After passing the border into Italy, we immediately knew it. Four men swarmed in, one with a dog. The people sitting in the first set of seats were interrogated about where they were from, where they were going, etc. Then three men went through every inch of their luggage, occasionally questioning some items. I freaked out, thinking that this would happen to each of us, but it didn’t. Our passports were briefly checked, and then the conductor was on his way. One man passed us by with his gun hanging off his belt. Talk about intimidating!
My first impression of Italy, not quite as clean as Paris or Switzerland, but beautiful nonetheless. Balconies were decorated with colorful clothing slung over ropes, just like in the pictures. The Alps in northern Italy were more green and lush than in Switzerland. Five hours to go before reaching Venice, with a train switch in Milan.
Most people on our train coach were from Canada. The young girl across from us began chatting. We learned that she had taken a month off work to travel abroad by herself. She was hoping she’d still have a job when she returned. I was impressed. I don’t think I would be that brave. She was going a similar route as us, which we found pretty common of several tourists we met.
The train switch in Milan was pretty easy, but this time first class seats had us in little rooms with six seats, with the aisle being on the side of the train. We shared a car with a little, old Italian couple. I felt like we had to be really quiet the whole time, because we obviously could hear every word of each other’s conversation. They could understand English, but we didn’t know what they were saying.
Three long hours later, the train pulled into Santa Lucia station, jutting onto a peninsula made just for the train. I really had to use the bathroom, but I was startled to find what looked like a ticket entrance when I followed the WC signs. Huh? Seventy cents later, the gate behind the turnstile parted and I entered the lady’s toilettes.
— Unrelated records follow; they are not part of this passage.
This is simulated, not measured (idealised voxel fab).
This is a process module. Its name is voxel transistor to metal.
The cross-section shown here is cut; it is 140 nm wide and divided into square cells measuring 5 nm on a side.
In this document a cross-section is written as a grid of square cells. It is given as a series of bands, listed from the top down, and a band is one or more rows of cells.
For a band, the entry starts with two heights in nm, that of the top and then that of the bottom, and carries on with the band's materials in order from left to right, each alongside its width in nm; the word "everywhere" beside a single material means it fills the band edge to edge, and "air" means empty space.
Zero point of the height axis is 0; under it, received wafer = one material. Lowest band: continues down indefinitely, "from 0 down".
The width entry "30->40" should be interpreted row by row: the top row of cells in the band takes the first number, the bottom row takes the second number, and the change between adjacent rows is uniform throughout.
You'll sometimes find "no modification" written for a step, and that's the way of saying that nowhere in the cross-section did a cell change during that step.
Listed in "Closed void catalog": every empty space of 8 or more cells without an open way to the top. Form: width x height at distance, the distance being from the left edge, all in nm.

Upon exiting the station,we arrived on the steps made famous from pictures of Venice. We took Vaparetto 82 (water bus) to our hotel. Vaparetto’s are very efficient. They just bumped right into each dock, lassoed the cement post, people hopped off, people hopped on, and two minutes later, the waterbus was on the move again. There was no messing around. We enjoyed seeing the “garages” right along the canals, with arched openings to pull the boat right into from the water and park for the night. A half hour later we arrived at the San Marco Stop. Thank God my husband looked at the hotel map before we left, because somehow after winding through tiny streets, he found our little Locanda Ca’Valeri.
Our hotel had a tiny, yet elegant entranceway. Our room was the first at the top of the winding staircase, with a tall ceiling (like all the hotels and buildings in Europe), wooden beams, hardwood floors, antique furniture and Murano glass chandeliers with pink, red, and blue accents. Three windows, probably about 6 feet tall, decorated our room with curtains and bedspread of deep red and green. The bathroom appeared to be newly remodeled with light brown tiles on the floor and walls.
The streets of Venice were probably wide enough for three people to walk side by side. They jutted out every which way, and you never knew if you’d end up in a hotel, a square, or just a dead end. We got lost on the side streets and found a quaint restaurant with vines decorating the ceiling beams and glass chandeliers and lamps. (The island of Murano, which is nearby, is famous for its glass, so Murano glass is everywhere in Venice.) My husband tasted his first Italian pizza, and I the gnocchi’s (once again) – very delicious.
The Canadian couple next to us began chatting and we spent our entire dinner sharing travel tales and information. They told us horror stories of driving in Florence, which we would later experience, first-hand).
After dinner, we found Piazza San Marco, or St. Mark’s Square, dimly lit in the moonlight. Several people sat in a large outdoor café, listening to a live band. Then we walked to the Rialto Bridge and took in the views of Venice, sparkling in reds, greens, and yellows against the water. Gondolas passed underneath us, occasionally an Italian melody echoing through the air. Unfortunately, our cameras couldn’t capture the magic, so we just sat back, and took it all in.